Hunts Point Produce Market thisclose to city rehab deal

Hunts Point Produce Market thisclose to city rehab deal

The sprawling Hunts Point Produce Market isn’t quite ready to pack off to New Jersey.

In fact, market officials are cutting the city some slack to close a deal for a multi-million dollar market makeover to keep it in the Bronx.

They let a June 29 deadline that would have freed them to resume talks with the Garden State come and go.

If two final sticking points can be worked out, they said the cooperative will happily stay and chip in half of the $332 million cost of modernization.

“It’s now or never,” Matt D’Arrigo, president of the market’s cooperative association, told the Bronx Times of the negotiations. “All the planets are in alignment. The time is right to make a deal.”

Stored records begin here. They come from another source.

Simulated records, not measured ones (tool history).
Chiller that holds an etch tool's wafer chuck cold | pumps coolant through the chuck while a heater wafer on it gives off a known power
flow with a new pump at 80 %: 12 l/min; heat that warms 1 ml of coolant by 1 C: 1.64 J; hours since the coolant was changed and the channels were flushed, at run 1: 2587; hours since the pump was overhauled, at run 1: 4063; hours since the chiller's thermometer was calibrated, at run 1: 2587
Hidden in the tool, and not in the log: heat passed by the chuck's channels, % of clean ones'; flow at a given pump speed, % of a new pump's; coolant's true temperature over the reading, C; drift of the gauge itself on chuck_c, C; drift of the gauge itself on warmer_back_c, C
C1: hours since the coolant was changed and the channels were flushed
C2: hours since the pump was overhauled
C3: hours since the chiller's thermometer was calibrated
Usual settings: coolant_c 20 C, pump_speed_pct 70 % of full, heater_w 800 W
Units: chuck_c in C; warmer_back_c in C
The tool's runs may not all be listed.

He said two major sticking points remain:

•Understanding the exact terms of the debt service that association members would have to deal with in splitting the cost of fixing up the market.

The city and state are putting up $137.5 million, while the cooperative members will put up $160 million.

“We don’t know yet what that will mean until our consultants tell us the specifics,” said D’Arrigo.

•The Business Integrity Commission’s increase in “certification” fees for members – basically background checks – from $280 to $4,000.

The BIC was set up under the Giuliani administration to root out mob infiltration, once prevalent at the market. The organization said it had not raised its fees since 1996.

To sweeten the pot, a host of government officials joined market leaders on Monday, June 25 to announce a $10 million federal grant for rail freight improvements there.

Local Congressmen Jose Serrano and Joe Crowley said that along with New York Senators Charles Schumer and Kirsten Gillibrand, they heavily lobbied U.S. Department of Transportation Secretary Ray LaHood for the grant.

Serrano, whose re-drawn district lines will now take in the entire market, told Monday’s group: “I don’t intend to have a district in New Jersey. Everybody now has to step up to the plate.”

The 45-year-old market, which sits on leased city land, is in bad physical shape and in major need of both improvement and expansion.

Its more than 115 food wholesalers and processing firms employ more than 3,600 workers and serve as the city’s – and region’s – premiere transfer and distribution center for produce coming in from all points on the compass, as far away as California and Florida, and back out.

It generates more than $3 billion in sales annually and serves 6,000 institutions, restaurants and bodegas across the city.

It also takes in produce from some 200 farms across New York, a fact that has put Gov. Cuomo into the mix in efforts to keep the market in the Bronx.

Crowley called the rail improvements coming with the $10 million grant “a win-win for everyone… with less need for trucks on our roads, and reduced air pollution when asthma is so prevalent. This is the kind of investment the federal government SHOULD make.”